Affiliates should ensure that their organisers and provincial / regional/branch/local structures co-operate fully with the campaign. This will include identification of weakly organised factories in industrial areas and small towns and villages.
Affiliates have agreed to release human and financial resources for the campaign. This includes negotiating the release of experienced shop stewards, making necessary budgets for transport of recruiters, getting dedicated persons to drive / co-ordinate the campaign at all levels. Each union should set up sub committees for media, dealing with COSATU, transport etc.
All affiliates should ensure that during the campaign all organised factories reach a 100 % unionisation rate. This may appear difficult but it is definitely not impossible. It is a matter of planning and dedication. This is what trade union work is all about - organising the unorganised!

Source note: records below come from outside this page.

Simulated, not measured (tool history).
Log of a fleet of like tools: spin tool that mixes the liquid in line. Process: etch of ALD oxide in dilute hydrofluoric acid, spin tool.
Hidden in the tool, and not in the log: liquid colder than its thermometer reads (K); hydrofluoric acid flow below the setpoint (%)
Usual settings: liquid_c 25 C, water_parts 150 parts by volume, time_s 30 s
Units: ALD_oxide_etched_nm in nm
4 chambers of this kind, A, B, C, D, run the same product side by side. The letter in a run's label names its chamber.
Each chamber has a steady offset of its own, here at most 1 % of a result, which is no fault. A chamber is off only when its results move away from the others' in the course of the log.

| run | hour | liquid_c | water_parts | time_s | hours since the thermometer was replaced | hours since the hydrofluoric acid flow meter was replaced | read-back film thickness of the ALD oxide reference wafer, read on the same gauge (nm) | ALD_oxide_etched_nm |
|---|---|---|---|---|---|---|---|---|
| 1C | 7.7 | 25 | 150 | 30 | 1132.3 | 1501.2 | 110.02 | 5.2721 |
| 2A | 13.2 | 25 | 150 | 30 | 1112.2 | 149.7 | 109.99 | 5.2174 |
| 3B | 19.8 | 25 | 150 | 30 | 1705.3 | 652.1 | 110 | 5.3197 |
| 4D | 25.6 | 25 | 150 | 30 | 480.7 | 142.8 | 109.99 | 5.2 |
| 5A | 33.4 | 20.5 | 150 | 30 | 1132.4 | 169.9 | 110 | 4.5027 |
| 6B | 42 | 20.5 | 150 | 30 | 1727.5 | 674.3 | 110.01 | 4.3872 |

Taking into account the need for the training of new shopstewards, it is proposed that all Regions organise two to three hours' broad shop stewards training either on a fortnightly or monthly basis. Thereafter such fora should be opened to other active members and focus on topical issues, including policies of the federation and of the Alliance. This does not imply the convening of seminars in halls, but can take place during local meetings or in industrial areas. Training does not have to be by educators only, but also by shopstewards who are our main resource. This can also be done by ANC and SACP activists as part of building the Alliance. This should be done, taking into account that there are members of COSATU who are not members of the ANC or the SACP. In line with our congress resolution we have an obligation to build these two formations. Equally, they have the same obligation to build COSATU.
A high profile public launch of the campaign will be held on Monday 23 March 1998 at Alrode in Alberton, Gauteng. In attendance will be the EXCO together with the leadership of the ANC and the SACP. An invitation has been extended to comrades Thabo Mbeki and Charles Nqakula speak at the launch. On Tuesday 24 March, the campaign will be launched in Grabouw, Western Cape. Another invitation has been extended to Comrade Mandela to join Connie September in the launch. The presence of the ANC and SACP will also dispel the notion that because we disagree on one or two issues, we are not able to work together. It also gives us an opportunity to explain to workers the gains since 1994 well ahead of the election campaign which all of us will engage in. The slogan of the campaign is: "The union a spear, COSATU a shield. Join a COSATU union now!"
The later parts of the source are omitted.